I agree absolutely, but that action must be driven by science, not political expedience. Although I welcome the fact, for example, that Britain is leading the way in passing climate change legislation, the targets in that legislation must be commensurate with the scale of the challenge that we face.
The Potsdam Institute for Climate Impact Research suggests that if we are to have a good chance of keeping the atmospheric temperature rise to less than 2° C above pre-industrial levels, thereby significantly reducing the likelihood of catastrophic climate change, average global emissions must be reduced by far more than the figures being bandied about in political debates. The institute discusses an average global emissions reduction of about 60% of the 1990 baseline by 2030. That is a global average: the responsibility of developed countries is even greater, because of course we are and have been overwhelmingly responsible for climate change. That responsibility equates to a 90% reduction in emissions by developed countries by 2020.
We face a monumental challenge, but it is important to put the figures on the table in order to remind ourselves of the scale of that challenge, as well as to remind us that equity and social justice must be at the heart of any new climate agreement. Many models have been proposed that encapsulate equity, ensuring that we move towards a situation in which each person has an equal right to a certain amount of emissions per capita. The models involve technical terms such as contraction and convergence, but they are essentially concerned with ensuring that we tackle climate change equitably. There is no way that we will get an agreement at Cancun unless equity is at the heart of it.
One of the biggest obstacles to progress at Cancun will be a potential lack of sufficient finance on the table for developing countries. International climate negotiations have stalled, not least because developing countries have no great faith that the industrialised north will deliver on its financial commitments to help poorer countries tackle their emissions.

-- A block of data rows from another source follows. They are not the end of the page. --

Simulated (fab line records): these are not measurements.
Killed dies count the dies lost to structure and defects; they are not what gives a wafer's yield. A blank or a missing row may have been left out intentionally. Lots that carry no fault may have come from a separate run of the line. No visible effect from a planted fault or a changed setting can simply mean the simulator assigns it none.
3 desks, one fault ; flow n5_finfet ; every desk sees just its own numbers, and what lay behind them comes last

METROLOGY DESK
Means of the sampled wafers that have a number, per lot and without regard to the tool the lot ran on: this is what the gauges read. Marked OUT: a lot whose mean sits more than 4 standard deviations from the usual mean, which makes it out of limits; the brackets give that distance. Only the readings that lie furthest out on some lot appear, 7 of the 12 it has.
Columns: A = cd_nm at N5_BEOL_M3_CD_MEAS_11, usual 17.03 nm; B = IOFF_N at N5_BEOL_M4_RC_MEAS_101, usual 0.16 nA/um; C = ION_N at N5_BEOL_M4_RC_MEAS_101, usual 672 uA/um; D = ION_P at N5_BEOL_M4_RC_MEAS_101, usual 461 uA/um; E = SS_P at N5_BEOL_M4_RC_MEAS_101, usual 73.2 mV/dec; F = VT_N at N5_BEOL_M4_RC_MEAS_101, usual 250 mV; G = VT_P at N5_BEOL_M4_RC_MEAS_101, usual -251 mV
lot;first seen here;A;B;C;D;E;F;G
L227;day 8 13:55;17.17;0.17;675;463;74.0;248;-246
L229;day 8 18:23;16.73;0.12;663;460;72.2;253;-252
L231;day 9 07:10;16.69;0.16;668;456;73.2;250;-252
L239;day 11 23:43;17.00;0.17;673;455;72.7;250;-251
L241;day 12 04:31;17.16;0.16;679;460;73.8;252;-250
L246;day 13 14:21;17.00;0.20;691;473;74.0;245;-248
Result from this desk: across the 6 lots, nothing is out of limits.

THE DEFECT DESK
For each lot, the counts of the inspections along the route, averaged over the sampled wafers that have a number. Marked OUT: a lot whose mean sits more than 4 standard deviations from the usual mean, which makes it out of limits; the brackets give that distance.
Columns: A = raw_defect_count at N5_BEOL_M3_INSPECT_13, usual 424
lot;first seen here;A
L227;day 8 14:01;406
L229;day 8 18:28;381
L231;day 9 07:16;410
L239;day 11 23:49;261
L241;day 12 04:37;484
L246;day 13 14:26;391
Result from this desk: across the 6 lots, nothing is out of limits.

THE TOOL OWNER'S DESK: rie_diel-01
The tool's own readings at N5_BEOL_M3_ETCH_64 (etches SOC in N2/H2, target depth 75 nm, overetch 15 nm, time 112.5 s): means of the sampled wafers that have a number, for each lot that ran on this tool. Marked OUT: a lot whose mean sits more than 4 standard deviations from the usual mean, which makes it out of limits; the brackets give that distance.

At the Copenhagen summit last December, world leaders pledged £100 billion by 2020 to fight climate change. First, that figure, although welcome, is not enough. Secondly, the history of such pledges is not a happy one. Far too often, the pledges are not kept. If the money is forthcoming, it is simply re-badged money that has already been committed, rather than genuinely additional resources. Although I welcome the £2.9 billion committed by the Government to climate finance, I also understand that that money is not additional to the existing aid budget. Will the Minister clarify that? It is crucial, as the hon. Member for Chippenham said, that the money is additional and not a redirection of existing aid.
It is also clear that even with the £2.9 billion, we will need further, innovative financing mechanisms to raise more money urgently. A range of options has been discussed this afternoon, including a tax on aviation, but I want to discuss the so-called Robin Hood tax. It could be a critical instrument in helping to break the deadlock on global climate agreement negotiations. A tiny bank levy on financial transactions, if applied globally, could generate billions of dollars a year and provide poor countries, which have done the least to cause climate change, with the money required to cope with its impacts and to develop in a greener way. Although a Robin Hood tax would certainly be more effective if it were implemented globally, it need not be. It is important not to go away with the idea that it can only be done globally. Plenty of research suggests that it could be done nationally without giving the UK a massive competitive disadvantage, that we could take a lead on that positive initiative and that, even if the tax were only imposed in this country, it would still generate significant amounts of money.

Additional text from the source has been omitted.